February 7, 2007
Nick Antosca's debut novel, Fires, is an apocalyptic gem. The book's intensity carries it through its 200 pages, and I am definitely looking forward to more from this talented young author.
I wrote the novel Fires when I was in college. At the time, I lived in a tower. It was the highest dorm room on the campus; I had the penthouse room, which sounds great but wasn't. It was lonely, and I would rest in bed all day and write while supine, setting the laptop aside and taking shallow naps if I become frustrated. The shutters were closed. That was during the day.

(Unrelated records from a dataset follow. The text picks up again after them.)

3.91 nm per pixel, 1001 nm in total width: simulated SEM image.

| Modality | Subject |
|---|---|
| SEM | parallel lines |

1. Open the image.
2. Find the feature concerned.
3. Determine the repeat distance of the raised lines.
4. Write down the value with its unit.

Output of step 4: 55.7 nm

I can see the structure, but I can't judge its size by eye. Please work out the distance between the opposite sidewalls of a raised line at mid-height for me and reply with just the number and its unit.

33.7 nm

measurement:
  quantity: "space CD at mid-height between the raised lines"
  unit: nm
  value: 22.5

The Velvet Underground & Nico - Sunday Morning: This song is eerie not just because of the bells but because Nico's androgyny is so menacing. Carnal enough to draw you in, cold enough to kill you. And so languorous, strung out, ruined. It's probably not even Sunday morning. It's probably Thursday afternoon.
At night I was more awake and creatively aggressive. I'd pace and smoke and paint things in black ink on the walls. But most of the time, I'd write. I wrote the first draft of Fires pretty fast. The end of that draft had a person in a mask being hanged with an electrical cord, but I took that out.
Pearl Jam - The Kids Are All Right: This roaring cover, from a 2003 Brisbane show, is much more vibrant--and wistfully epic--than The Who's original version. I listened to it while revising Fires through the night. I don't care that its title creates a pleasing irony in juxtaposition with my novel's scarred children; I just think it is everything a rock song should be.
Around four or five a.m., a big clanging truck would go down the street far below, and hearing it, I would begin to wind down for the evening. Hot miso soup helped put me in a mood to sleep. At night, the sky above New Haven gets a sort of bloody black. Somehow it has red in it. I liked to go to sleep just as the redness drained out and everything turned blue.
My Morning Jacket - I Will Be There When You Die: Almost a lullaby. The refrain, "As long as you keep a straight face, I will be there when you die" could be ironic, but isn't. You want to walk across America in your sleep, starting in New York City and ending up in cornfields.
After I finished Fires, my agent thought it was "too dark" and wanted a certain catastrophe that is visited upon our protagonist eliminated. My next agent was more accommodating but less competent. He didn't sell it. The novel was shelved for some time, undergoing periodic surgical procedures. Let us out, my characters said, we're very confused.
Nobody wanted us.
Patti Smith - Rock n' Roll Nigger: If I ignore her self-aggrandizing lyrics and focus on the anarchic, awesome anger in her voice, I really love this song. The coked-up music runs through me like blood. Don't touch me. I need a little zone of space around me when I'm like this that no one gets to enter except people who have prior permission to touch me, and anyone else who breaches the space will be struck in the throat.
After college I got a job doing assistant work at a big company. Particularly at first, listening to music with earbuds was a good way to contain the hatred I felt for my job, my coworkers, and myself. I liked to listen to the most brutal, vile music I could find.
Necro - S.T.D.: "This bitch giggled as I snuffed her/She said, 'You can find me everywhere, my name is S.T.D., I'll be your lover.'" You can't escape the stupid choices you've made. Necro knows. Don't come in my office and try to make small talk with me; can't you see I'm writing a story on Post-It notes? You f*cking tool.
Two major elements of Fires are jealousy and rage. I feel traces of both right now, as I type this. In fact, I feel both almost every day. At this point we are pretty comfortable, like friends.
Nirvana - Where Did You Sleep Last Night: The best track off the awesome Unplugged album. Jealousy and rage--and hurt--define Cobain's version of the song. "My girl, my girl, don't lie to me/Tell me, where did you sleep last night?" A man is looking for a woman. She spends the night "in the pines, in the pines." Her husband's head is found, but his body isn't. Yeah, that's the kind of story I like. In fact, I wrote a story whose seeds were scattered in my brain by this song. It's called "Winter Was Hard."
I like the injury, so naked, in Cobain's voice as he does the final verse.
Medium doesn't matter. Most of my favorite art is about the things that make him have to scream those final lines.
Previous Book Notes submissions (authors create playlists for their book)
Note Books (musicians discuss literature)
52 Books, 52 Weeks (2007 Edition)
52 Books, 52 Weeks (2006 Edition)
52 Books, 52 Weeks (2005 Edition)
52 Books, 52 Weeks (2004 Edition)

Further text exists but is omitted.